Dr Williams said that the announcement did not disrupt “business as usual” in relations between the two churches. It would be a serious mistake to view the development as a response to the difficulties within the Anglican Communion, he said.

It was aimed at people who had reached a “conscientious conviction that visible unity with the Holy See was now what God was calling them to”, he said. [That is a beautiful way to look at it. God bless you, Archbishop Williams.]

“It is not a secret that in this country the ordination of women as bishops is one of those test issues.”


Gledhill also wrote a commentary today that seems to give more context for the traditionalist bishops' revolt - in which everyone ends up somewhat villainous, starting with Rome, portrayed in bellicose terms ('parking its tanks' indeed!) - even though it was the passive protagonist in this drama; the bishops, and the Archbishop of Canterbury!

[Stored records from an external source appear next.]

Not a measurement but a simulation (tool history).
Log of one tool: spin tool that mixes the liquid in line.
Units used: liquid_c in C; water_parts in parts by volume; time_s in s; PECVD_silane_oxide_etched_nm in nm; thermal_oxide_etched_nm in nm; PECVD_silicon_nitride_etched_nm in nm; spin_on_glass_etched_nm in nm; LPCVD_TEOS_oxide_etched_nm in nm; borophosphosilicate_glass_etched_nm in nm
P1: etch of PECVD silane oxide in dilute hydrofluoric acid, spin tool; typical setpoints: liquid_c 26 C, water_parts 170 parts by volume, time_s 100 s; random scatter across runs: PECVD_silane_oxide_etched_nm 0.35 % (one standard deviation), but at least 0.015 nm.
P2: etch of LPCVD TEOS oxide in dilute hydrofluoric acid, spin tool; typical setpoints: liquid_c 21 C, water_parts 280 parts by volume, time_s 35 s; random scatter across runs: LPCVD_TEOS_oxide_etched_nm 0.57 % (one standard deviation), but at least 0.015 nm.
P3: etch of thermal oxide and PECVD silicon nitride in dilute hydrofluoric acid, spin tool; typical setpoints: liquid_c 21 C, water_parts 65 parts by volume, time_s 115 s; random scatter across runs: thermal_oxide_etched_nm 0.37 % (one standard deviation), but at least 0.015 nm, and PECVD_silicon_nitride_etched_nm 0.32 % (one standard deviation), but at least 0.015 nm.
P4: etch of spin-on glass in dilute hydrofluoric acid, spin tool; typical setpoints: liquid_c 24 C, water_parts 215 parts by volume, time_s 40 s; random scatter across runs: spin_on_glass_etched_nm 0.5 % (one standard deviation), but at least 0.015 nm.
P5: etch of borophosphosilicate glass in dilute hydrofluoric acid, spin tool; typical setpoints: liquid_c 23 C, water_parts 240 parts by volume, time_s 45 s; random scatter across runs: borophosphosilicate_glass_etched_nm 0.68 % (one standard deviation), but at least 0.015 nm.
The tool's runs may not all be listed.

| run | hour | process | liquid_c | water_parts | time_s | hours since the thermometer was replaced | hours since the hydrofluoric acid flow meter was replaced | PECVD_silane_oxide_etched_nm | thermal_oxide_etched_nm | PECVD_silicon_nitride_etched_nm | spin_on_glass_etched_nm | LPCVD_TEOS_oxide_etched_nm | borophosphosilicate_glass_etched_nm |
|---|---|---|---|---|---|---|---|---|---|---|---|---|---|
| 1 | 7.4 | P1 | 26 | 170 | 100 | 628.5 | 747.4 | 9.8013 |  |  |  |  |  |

Desperate bishops invited Rome
to park its tanks on Archbishop’s lawn

by Ruth Gledhill, Religion Correspondent

Oct. 21, 2009


Rome has parked its tanks on the Archbishop of Canterbury’s lawn after manoeuvres undertaken by up to fifty bishops and begun two years ago by an Australian archbishop, John Hepworth.

As leader of the Traditional Anglican Communion, a breakaway group claiming to represent up to 400,000 laity worldwide, he went to Rome seeking a means to achieve full, visible unity for his flock.

As a former Catholic priest himself, divorced and remarried with three children, he would be unlikely to be recognised by Rome as a priest or bishop, even under the structures brought in by the new apostolic constitution.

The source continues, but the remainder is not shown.